Since 1993, the United Nations (UN) has recognized May 15th as the International Day of Families. It is an opportunity for the UN to educate about and promote awareness of the issues facing families around the world. Each year, the UN designates a theme for the International Day of Families. The 2023 theme is Demographic Trends and Families. As an organization dedicated to serving families, we wanted to share our thoughts about one of the trends affecting families, declining fertility rates, and how it relates to child care.

Demographic Trends and Families

The consequences of declining fertility rates can be both positive and negative for both families and societies. One of the positive effects of lower birth rates can be women’s participation in the workforce. On average, women bear a disproportionally high percentage of the burden of child care. Fewer children means more women are able to remain in the workforce. This is good for women and their families because it increases families’ earning potentials. It is also good for businesses, and society as a whole, who will benefit from the diversity of thought, skills, and experience women bring to the workforce. On the flip side, declining birth rates also means an aging society and a smaller total workforce. We are already experiencing shortages across industries and especially in child care. If birth rates continue to decline, retirement will outpace hiring, making workforce shortages even more profound.

There are a variety of reasons for declining birth rates. One of these factors is cost. The cost of having children continues to rise exponentially, making it increasingly unaffordable to have kids. A big portion of this cost is child care. This is especially true in Washington. In fact, with an average child care cost of $1,044 per child per month, Washington is one of the least affordable states for child care in the country. This keeps child care out of reach for many families. Which, in turn, forces families to make difficult decisions when it comes to children. Should they avoid having kids altogether? Should they have fewer kids? Can they afford to have a parent or another family member stay home to care for children?

Kids Co. – Doing Our Part to Help Families

Kids Co. is working to increase the affordability of child care. As a nonprofit child care provider, Kids Co. subsidizes the cost of care for all families. Kids Co. also accepts state and city subsidies that help families to access child care and provides scholarships to families that may not qualify for subsidies but are unable to afford the high cost of child care. No child or family is turned away from Kids Co. for their inability to pay. This increases equitable access to high-quality child care for families throughout Seattle.

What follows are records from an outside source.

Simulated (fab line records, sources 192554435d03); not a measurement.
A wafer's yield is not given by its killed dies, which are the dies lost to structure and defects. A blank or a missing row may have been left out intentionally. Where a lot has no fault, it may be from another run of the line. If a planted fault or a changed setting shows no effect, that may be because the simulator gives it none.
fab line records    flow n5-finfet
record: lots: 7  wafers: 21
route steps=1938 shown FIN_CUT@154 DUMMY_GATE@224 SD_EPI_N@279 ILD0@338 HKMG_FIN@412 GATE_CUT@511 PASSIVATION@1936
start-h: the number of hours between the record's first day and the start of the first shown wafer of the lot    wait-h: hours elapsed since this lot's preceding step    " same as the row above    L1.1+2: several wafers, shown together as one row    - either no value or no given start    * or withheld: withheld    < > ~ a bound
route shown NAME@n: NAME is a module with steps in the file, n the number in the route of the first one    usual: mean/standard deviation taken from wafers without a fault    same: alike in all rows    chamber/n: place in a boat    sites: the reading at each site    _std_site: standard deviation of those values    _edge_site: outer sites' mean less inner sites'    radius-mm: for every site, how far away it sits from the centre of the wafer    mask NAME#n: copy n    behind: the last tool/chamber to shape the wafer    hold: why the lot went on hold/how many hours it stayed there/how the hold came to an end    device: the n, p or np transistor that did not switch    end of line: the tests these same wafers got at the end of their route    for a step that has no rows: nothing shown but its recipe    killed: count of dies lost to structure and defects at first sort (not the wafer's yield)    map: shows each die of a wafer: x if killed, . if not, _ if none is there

To truly address the child care crisis, and the role it plays in declining birth rates, we need large-scale, long-term solutions at the state and/or national level. This is why Susan R. Brown, Kids Co. founder and CEO, started the Greater Seattle Child Care Business Coalition, to advocate for real sustainable change for the child care industry. Real sustainable change means government funding and support for families and care providers across Washington State and the nation. Brown and her colleagues at the Coalition are working to educate Washington leaders about the child care crisis and to effect change at the state level.

Once all families have access to reliable, safe, and affordable child care, the cost of care won’t be the driving force behind the decision to have children. And this is good news, not just for families, but for businesses and for our local and global communities.